Build Good Things
How young founders turn ideas into momentum without losing themselves.
Available in hardback, paperback and digital. Audiobook narrated by the author.
This is not a book about thinking bigger or moving faster. It is a book about building well.
Not perfectly. Not impressively. Just well, with honesty, with genuine attention to the real problems in front of you, and with care for the people who will use what you build.
It draws on real experiences: businesses built across Bournemouth, Christchurch and Poole; capital raised and lost; a company that went into administration; eleven years running Leadtree Global; the work of building The Spark and Golden Sands Capital; and the slow, unglamorous discipline of doing what you said you would do when it costs something.

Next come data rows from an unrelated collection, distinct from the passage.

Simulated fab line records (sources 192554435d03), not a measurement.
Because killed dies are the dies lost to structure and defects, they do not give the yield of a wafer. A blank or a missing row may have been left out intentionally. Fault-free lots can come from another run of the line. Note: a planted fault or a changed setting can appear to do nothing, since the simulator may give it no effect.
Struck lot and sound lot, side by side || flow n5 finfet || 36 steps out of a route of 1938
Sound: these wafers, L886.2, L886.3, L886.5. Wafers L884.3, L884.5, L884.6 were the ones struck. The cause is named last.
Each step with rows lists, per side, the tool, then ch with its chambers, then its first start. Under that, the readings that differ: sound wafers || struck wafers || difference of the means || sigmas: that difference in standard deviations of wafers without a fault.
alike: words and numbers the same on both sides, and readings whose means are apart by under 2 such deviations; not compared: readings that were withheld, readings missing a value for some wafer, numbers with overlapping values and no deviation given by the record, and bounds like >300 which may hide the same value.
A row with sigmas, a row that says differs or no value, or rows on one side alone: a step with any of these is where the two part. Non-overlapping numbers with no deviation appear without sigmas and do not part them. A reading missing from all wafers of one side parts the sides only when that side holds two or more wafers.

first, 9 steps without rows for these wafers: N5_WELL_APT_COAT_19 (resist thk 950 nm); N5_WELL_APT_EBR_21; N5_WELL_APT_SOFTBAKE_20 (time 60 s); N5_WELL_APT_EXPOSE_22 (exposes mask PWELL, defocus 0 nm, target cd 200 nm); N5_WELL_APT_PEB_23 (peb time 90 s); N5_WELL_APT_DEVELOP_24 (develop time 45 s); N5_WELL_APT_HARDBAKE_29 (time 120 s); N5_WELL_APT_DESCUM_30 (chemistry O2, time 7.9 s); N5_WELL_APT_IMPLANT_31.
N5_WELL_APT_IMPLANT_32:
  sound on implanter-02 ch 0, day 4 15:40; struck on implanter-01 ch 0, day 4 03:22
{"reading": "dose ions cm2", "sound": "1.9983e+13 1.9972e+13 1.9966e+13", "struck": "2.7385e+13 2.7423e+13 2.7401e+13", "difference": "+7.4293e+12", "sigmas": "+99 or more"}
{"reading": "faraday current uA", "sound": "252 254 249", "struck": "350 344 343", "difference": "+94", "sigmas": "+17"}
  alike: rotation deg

It is honest about the nights staring at the ceiling. The team kept on full salary for nine months while the founder took nothing. The 2am arithmetic about how much runway remained. The parts people do not post.
Five parts. Fifteen chapters. One honest account of what building actually requires.
The book is structured around The Good Things Method: five principles explored in depth across five parts. Each chapter ends with practical business and personal growth actions. Use it in order, or go straight to the part that matches where you are right now.
Begin before confidence arrives. Choose a real problem. Test before you overcommit. Chapters 1–3 address the hardest part of building something: actually starting.
Make decisions, reduce noise, and keep learning from reality. How to maintain momentum without mistaking motion for progress.
Trust is built through listening, reliability and useful follow-up. The money is often in the follow-up. Most opportunities are killed by drift, not rejection.
No strong business is built alone. Community is not decoration. It is infrastructure. How to find people who tell you the truth, and why your local ecosystem matters more than you think.
Protect your energy, build simple systems, and create something you can be proud of for a long time. A business that requires you to destroy yourself to maintain it is a hostage situation with invoices.
This book is not about building the biggest thing. It is about building something worth building.
- Young founders who are already in it and want to build on a foundation that will actually hold.
- Anyone who has been preparing long enough to suspect that preparation might be the problem.
- Founders moving fast, but with something unsolid they cannot quite put a finger on.
- People who want to build something that genuinely matters to the people it serves.
- Anyone tired of business advice that sounds smart in a podcast and crumbles in the room.
Keep this book as a reference as much as a sequence. The chapter that matters most is the one that matches where you are right now. If you are stuck and do not know how to start, go to Chapter 1. If everything feels chaotic, go to Chapter 10. If you are running on empty, go to Chapter 12 first.
"Not perfectly. Honestly. That is how good things get built."
From the conclusion of Build Good Things
The book ends not with a triumph but with an honest invitation. You do not need to build the biggest or most impressive company to build something that matters. You need to build something useful. With people you respect. For customers whose problems you genuinely understand. In a way you can sustain and be proud of.
Start where you are. Send the message. Make the call. Test the offer. Follow up. Learn. Adjust. Keep building.